East introduced a new composting program this school year and is the first high school in the Shawnee Mission School District (SMSD) to begin a composting program. Although it’s the first high school to have a composting program, East follows 10 elementary schools who have already been composting their lunches for years. Through word of mouth and the initiative of parents, students and teachers, the schools have helped start their own composting programs in order to preserve the life around them.
Composting is the decaying of items into the earth that eventually provide minerals and nutrients needed for the surrounding plants, animals, soil and microorganisms. The average person creates four pounds of trash a day and it’s estimated by the U.S. Environmental Protection Agency that 80 percent of that trash could be recycled or composted.
In May of last year, East was awarded a $4500 grant through the Kansas Green Schools program to jump start a composting program. The Kansas Green Schools program, started in 2008, gives schools grants in the areas of waste, water quality and air and helps promote the conservation of the environment.
“We look at the impact their project will have on the students, school and community,” education specialist Rachel Wahle of the Kansas Association for Conservation and Environmental Education explained. “Also, a major factor is how environmental education is included into the project.”
As more grants from the Kansas Green Schools program were given out in the past years and the interest in bringing composting programs to more schools in SMSD grew. SMSD Energy Analyst Bruce Palmer noticed this and began creating an informal policy that would formalize and support the efforts of the schools’ composting programs. Going along with the policy SMSD passed in 2010 to save energy, money, resources and become a more sustainable school district, Palmer established a volunteer base program that would allow any school to compost given they possess desire to do so. The district would provide the compostable bags and the monthly pick up service. The leftover money the schools received from the Kansas Green Schools grant could be used instead for educational materials on the environment.
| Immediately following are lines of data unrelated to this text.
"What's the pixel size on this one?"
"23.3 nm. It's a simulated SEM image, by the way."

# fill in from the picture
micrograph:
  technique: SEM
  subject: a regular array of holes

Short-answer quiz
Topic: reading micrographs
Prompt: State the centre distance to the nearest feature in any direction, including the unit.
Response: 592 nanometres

“There’s a certain sense where SMSD is kind of leading the way in the green school area in my opinion,” Palmer said.
Passionate about protecting the environment, sophomore Emily Perkins Rock wrote the grant that brought composting to East earlier last year. Perkins Rock was already familiar with composting through her family’s vermicompost, a form of composting that breaks down food waste using various worms. She heard about it through her mom who was writing a grant for her brother and sister at Prairie Elementary to bring composting to their school.
“I thought it would just be so much better for our school’s impact on the environment if we were to start composting as well,” Perkins Rock said.
In May, Perkins Rock received the news that she won a grant for East to start a composting program. Over the summer, she made a video explaining how the process of composting will work at East. The video was shown during assemblies at the beginning of the school year and explained that instead of the usual two bins, there are now four. Recycling, trash, composting and liquid bins are set up around the cafeteria with signs explaining what goes into that bin. During the first couple days of school, members of the Environmental Club stood by the trash cans helping the students figure out where to throw their trash away. However, after the club members stopped helping out the students, so did the composting.
“We are all still in high school so we don’t want to use part of our life to help other people compost, which of course translates to the rest of the student body not wanting to use their time to compost their own lunch,” Environmental Club president Ada Throckmorton explained.
Environmental Club advisor, teacher and sponsor of the grant Russell DeBey explained that by starting your clean up earlier and throwing your trash out throughout your lunch will help things go more smoothly and help with composting. The Environmental Club is considering making bigger signs so the process is easier explained.
“I think it’s important that we take care of what’s been given to us,” Perkins Rock said. “The Earth enables us to do so much and the least we can do is preserve what’s been given to us. We have to think of the future because our children and our children’s children will be living on the same Earth and if we destroy it now, we are going to leave them a mess for them to clean up.”